Sometimes, I worry about the person I will be in 10 years, like they are an entity on their own that already exists in my head. I suppose it’s almost the same way that I look back and worry about the person I was 5 years ago.
People say that age is just a number. But secretly we all put an emphasis on our age. We all let a number affect our lives. Maybe in a small way and maybe in a big way, maybe it’s appropriate and maybe it’s oppressive.

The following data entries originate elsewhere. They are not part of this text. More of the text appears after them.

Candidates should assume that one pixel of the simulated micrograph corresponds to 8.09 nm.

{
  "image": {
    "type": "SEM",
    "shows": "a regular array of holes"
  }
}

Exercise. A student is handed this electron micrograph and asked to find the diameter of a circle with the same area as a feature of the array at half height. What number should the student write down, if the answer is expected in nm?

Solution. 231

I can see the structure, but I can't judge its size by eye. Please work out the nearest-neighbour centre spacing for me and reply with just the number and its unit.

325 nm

I’ve yet to experience any hard-hitting confrontations about my age – you see, I remain in an age of adapting to what my life currently is while still reaching for all that it can be. I suppose I am suspending in this time that is filled with trials and tribulations that only happen to a girl in her late teens, rapidly approaching her early 20s. It’s just moments we have to wade through that will hopefully make us better people. I am not the best person I could ever be – and maybe I’ll never be, but I believe that I am on point for who I need to be right now. To get me through this moment, to get to tomorrow, and maybe to get me to the next version of myself.
I’m selfish. Yeah, but here’s the thing: on a certain level I can be selfish. I have neither partner nor child who I have to pledge responsibility to. I hold myself to my relationships with friends and family, within my professional life. But, my luxury in life is that I can live for myself, for the girl I’ll never be, for the girl I almost am. And this way, I learn more about myself – who I am now, who I could be in the future.
At times, I want so desperately to see myself as others first encounter me. To compare and contrast their perception of me to what I understand of myself. Do I please them? I am funny, or I don’t think before I speak. I doubt myself. Is this evident? I doubt my perception of things, and my ability to communicate. To put is simply: I overthink.
It’s such an uncomfortable feeling for me – one I feel often. I can’t help but doubt myself; I debate and contradict myself relentlessly. I’m almost never serious, I’m always too serious. Too deep, too shallow. Too sensitive, too cold hearted. I’m like a collection of paradoxes.
I don’t hate my age or the seemingly trivial consequences that come with it. I just have a difficult time understanding how much I have experienced, and how much I haven’t. And how neither of them can really be defined by age. But, instead, by character. By a strong willed, determined kind of person who refuses to let a moment pass them by. A person, I strive to be but may never reach.
So, I worry about who I will be in 10 years, more so than whom I was 10 years ago. I suppose worry isn’t even the word. Maybe it’s wonder.